"Lake Victoria is doomed," lake specialist Eric Odada says with certainty regarding the future of the world's second largest body of water. And on closer inspection, the dire prediction seems like it might be right. Rows of filthy cars and trucks rest in the murky water, as boys scramble to get them clean, splashing soapy liquid that forms a creamy film above the surface - just one scene from the lake shore any environmentalist would baulk at. Behind the cars is a vast carpet of water hyacinth, a plant that thrives in polluted water and covers every inch of this bay on the shores of Kisumu, Kenya's third city, stifling already dwindling fish stocks.
As environment ministers from 190 countries meet in Bali, Indonesia to thrash out a new emissions reduction plan, experts and some of the 33 million people who reside by or near the lake say urgent action is needed to prevent Lake Victoria from shrivelling up completely. Odada, who sits on a UN advisory board and hails from a village by the basin, said Lake Victoria has dried up three times in its history, but the risk of it happening again is due mostly to human-induced environmental effects, climate change being only one of them.

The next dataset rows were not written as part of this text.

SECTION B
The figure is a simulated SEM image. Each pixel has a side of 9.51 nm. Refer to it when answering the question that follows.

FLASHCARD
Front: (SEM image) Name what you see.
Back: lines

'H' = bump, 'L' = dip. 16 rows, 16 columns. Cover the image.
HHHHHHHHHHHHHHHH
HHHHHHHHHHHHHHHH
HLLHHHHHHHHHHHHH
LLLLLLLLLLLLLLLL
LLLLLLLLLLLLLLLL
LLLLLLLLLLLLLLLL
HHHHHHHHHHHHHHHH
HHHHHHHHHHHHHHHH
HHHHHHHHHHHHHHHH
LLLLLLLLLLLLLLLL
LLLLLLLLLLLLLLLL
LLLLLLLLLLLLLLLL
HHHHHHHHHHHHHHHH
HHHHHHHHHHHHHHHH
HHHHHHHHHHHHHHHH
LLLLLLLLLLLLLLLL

Deforestation from villages around the lake or from the dozens of rivers that pour into it has caused silt and sediment to flow in, raising the water level and thus increasing the speed of evaporation. The water level has reduced from 120 metres to 40 in less than a century. Ultimately, Africa's largest lake could dry up entirely, killing all fish species in it.
"If things continue this way, millions of people who depend directly or indirectly on the lake will lose their means to survive," said Geoffrey Obure, 34, who has been fishing on Lake Victoria for the last 15 years.